2004
Доклады БГУИР
январь- март
№ 1
YffK 621.382
FPGA BASED REAL TIME HAND DETECTION BY MEANS OF COLOUR SEGMENTATION
M. KRIPS, J. VELTEN, A. KUMMERT
Communication Theory Faculty of Electrical, Information and Media Engineering,
University of Wuppertal, Rainer-Gruenter-Strasse 21, 42119 Wuppertal, Germany
Submitted 20 November 2003
Colour is an important feature for object classification in digital video images, where shape-based techniques are not practicable. This can be the case, if real-time processing has to be applied to situations, where many candidate shapes can occur. However, colour can be represented in different colour spaces. Which of them is appropriate cannot be fixed in general for all purposes. In this paper, the influence of colour space is illustrated by an FPGA based real time hand detection system. The latter presents a challenging problem, where shape-based approaches are unpromising. This detection system consists of an artificial neural network, which classifies particular single pixels whether they belong to the hand or to the background. Successive use of binary morphological operations improves results.

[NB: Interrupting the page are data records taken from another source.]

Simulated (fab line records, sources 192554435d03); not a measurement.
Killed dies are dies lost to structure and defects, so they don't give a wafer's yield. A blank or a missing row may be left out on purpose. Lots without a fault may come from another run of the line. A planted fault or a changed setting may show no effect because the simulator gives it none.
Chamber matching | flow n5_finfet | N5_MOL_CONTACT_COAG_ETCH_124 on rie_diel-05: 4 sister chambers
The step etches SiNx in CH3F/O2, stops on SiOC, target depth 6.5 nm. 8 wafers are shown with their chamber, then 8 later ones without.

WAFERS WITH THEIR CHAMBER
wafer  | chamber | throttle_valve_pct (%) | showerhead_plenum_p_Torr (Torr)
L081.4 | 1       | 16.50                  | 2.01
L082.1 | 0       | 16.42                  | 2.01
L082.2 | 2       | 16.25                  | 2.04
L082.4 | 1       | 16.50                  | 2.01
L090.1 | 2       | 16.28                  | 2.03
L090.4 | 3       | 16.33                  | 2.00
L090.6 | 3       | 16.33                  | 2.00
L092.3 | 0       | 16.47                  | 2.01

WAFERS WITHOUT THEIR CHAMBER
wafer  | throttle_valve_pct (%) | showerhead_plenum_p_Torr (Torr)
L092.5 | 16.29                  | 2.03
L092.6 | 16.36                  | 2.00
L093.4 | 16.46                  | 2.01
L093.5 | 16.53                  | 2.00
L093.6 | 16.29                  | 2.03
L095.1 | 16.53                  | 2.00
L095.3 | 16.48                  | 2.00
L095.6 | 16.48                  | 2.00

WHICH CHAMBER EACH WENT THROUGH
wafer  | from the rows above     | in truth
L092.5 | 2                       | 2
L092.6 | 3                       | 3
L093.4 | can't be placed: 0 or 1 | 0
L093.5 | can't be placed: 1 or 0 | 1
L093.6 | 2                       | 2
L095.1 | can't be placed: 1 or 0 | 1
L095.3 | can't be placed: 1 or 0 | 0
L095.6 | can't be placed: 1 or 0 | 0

Keywords: artificial neural network, colour spaces, digital image processing, binary morphological operation, filed programmable gate-array.
Introduction
Digital video image processing is of growing interest, due to decreasing prices for (digital) cameras and powerful computers. Range of applications enlarges rapidly, especially in the field of industrial applications. Video image analysis is applied to tasks, where correct positions or orientations of components must be checked. For most of these tasks a monochrome camera is used and the shape of objects enables classification. If there are too many different shapes for one object, classification time explodes. An example for such a problem is hand detection in digital video images. Here, classification based on shape comparison is inapplicable. Especially, if detection has to be done in real time, other features have to be used. Colour can be such a powerful feature, which can be used by using a colour charge coupling device (CCD) camera. For hand detection, not only a single colour but a set of colours has to be classified as belonging to hand and skin, respectively. Therefore, an adaptive segmentation approach by means of artificial neural networks has been chosen. In this context, different colour space representations have to be investigated concerning their suitability for neural network based classification schemes. This aspect is of major importance for the presented detection system, since classification has to be done based on the information of a single pixel. Information stemming from the neighbourhood of the actual pixel is not taken into account at this first processing step. The advantage of this single-pixel based approach can be seen in the fact that very high processing speed can be obtained, since a continuous data stream is processed. Furthermore, no storage of complete colour images is needed during the classification process.
Classification
Detection of hands in digital video images can be described as a classification of each single input pixel into one of two classes Sj and s2, where Sj denotes the class of hand and skin, respectively, and s2 denotes the background. Obviously, this classification is not a linearly separable problem. Therefore, a multilayer feed-forward network is used for classification purpose [1]. The choice of this type of neural network was endorsed by the demand on a reconfigurable hardware implementation by means of an FPGA (Field Programmable Gate-Array). The latter can be easily used since only a few modifications of the algorithms developed on a software platform are required for an implementation by VHDL [2]. The neuron's architecture consists of a linear combiner followed by an activation function. Except for the output neuron, where a logistic function is used, the hyperbolic tangent is applied. Processing time minimization implies the use of a neural network, where number of neurons and layers is as small as possible. If the neural network is realized as a software solution on a computer, both aspects have influence on processing time. However, if it is implemented in hardware, the advantage of parallel processing can be used. In this case, processing time is proportional to the number of layers but does not depend on the number of neurons within a layer. Nevertheless, the number of neurons per layer cannot be increased arbitrarily, since the effort of hardware will increase accordingly. Therefore, the size of neural networks varies between 3/3/1 and 3/3/4/8/4/1, where 3/3/1 denotes a network with three neurons in the input layer, three neurons in the hidden layer and one neuron in the output layer. Please notice, the input layer only provides the inputs and does not require computations. All networks considered consist of three input neurons, as information of a single pixel is given by a tristimulus in all colour spaces considered in the following. For all of them the training of neural networks has been done by a variant of backpropagation, namely Levenberg-Marquardt [3]. For network learning, a training pattern consisting of a subset of an original frame and a binary reference output created manually by means of graphical software was used.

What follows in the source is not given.